Baseball: New Rules, New Stars, New Songs
A Curmudgeon ColumnPhoto of the Baseball Project by Chris Sikich, courtesy of Sacks & Co. From left: Peter Buck, Linda Pitmon, Scott McCaughey, Mike Mills and Steve Wynn Music Features The Baseball Project
Baseball seemed to reinvent itself in 2023. There were new rules, new stars, new teams on top and new teams on the bottom. And there were new songs, thanks to Grand Salami Time!, a new album from the Baseball Project.

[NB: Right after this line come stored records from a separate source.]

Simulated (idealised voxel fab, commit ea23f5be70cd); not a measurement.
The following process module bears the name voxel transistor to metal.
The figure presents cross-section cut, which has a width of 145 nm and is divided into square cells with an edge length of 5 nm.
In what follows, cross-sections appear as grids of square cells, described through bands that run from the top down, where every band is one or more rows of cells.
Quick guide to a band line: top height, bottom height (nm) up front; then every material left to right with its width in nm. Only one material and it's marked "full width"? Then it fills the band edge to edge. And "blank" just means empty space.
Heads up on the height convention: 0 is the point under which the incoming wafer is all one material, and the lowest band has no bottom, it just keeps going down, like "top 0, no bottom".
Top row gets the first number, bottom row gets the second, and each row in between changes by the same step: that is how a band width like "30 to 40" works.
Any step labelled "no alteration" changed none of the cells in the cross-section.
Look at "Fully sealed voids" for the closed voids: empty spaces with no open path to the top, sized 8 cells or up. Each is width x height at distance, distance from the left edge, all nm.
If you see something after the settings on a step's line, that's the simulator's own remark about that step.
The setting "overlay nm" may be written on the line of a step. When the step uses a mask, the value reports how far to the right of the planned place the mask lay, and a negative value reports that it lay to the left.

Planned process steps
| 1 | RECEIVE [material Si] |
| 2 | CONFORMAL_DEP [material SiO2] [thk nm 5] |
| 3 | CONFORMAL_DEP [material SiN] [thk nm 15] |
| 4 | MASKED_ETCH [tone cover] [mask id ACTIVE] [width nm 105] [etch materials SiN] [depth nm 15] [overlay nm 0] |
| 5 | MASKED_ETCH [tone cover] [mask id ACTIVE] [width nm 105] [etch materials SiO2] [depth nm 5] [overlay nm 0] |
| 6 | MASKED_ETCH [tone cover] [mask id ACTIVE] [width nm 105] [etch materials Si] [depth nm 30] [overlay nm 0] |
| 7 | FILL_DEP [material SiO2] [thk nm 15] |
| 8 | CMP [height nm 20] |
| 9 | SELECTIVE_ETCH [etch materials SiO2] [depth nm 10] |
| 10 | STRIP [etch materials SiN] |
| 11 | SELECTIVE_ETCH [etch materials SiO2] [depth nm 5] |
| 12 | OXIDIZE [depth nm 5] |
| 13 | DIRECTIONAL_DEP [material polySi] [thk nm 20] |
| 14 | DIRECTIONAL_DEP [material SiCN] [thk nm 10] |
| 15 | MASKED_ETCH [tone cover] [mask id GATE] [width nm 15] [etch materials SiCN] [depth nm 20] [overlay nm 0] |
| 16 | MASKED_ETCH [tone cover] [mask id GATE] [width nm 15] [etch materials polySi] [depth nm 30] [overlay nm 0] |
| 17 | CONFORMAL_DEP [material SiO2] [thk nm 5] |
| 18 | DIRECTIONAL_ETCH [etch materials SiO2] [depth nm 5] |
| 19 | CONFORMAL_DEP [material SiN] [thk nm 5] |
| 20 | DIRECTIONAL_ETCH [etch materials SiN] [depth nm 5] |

Baseball inspires more and better songs than any other sport, but just as the game needs a new crop of rookies, it also needs a new crop of tunes each season. This year has yielded such remarkable rookies as the Arizona Diamondbacks’ Corbin Carroll, the Baltimore Orioles’ Gunnar Henderson, the Cincinnati Reds’ Elly de la Cruz and the Texas Rangers’ Josh Jung. Not surprisingly, those four teams find themselves in contention for the playoffs after long droughts as bottom feeders. Meanwhile, perennial contenders such as the New York Yankees, New York Mets and St. Louis Cardinals find themselves looking up from the bottom of the standings.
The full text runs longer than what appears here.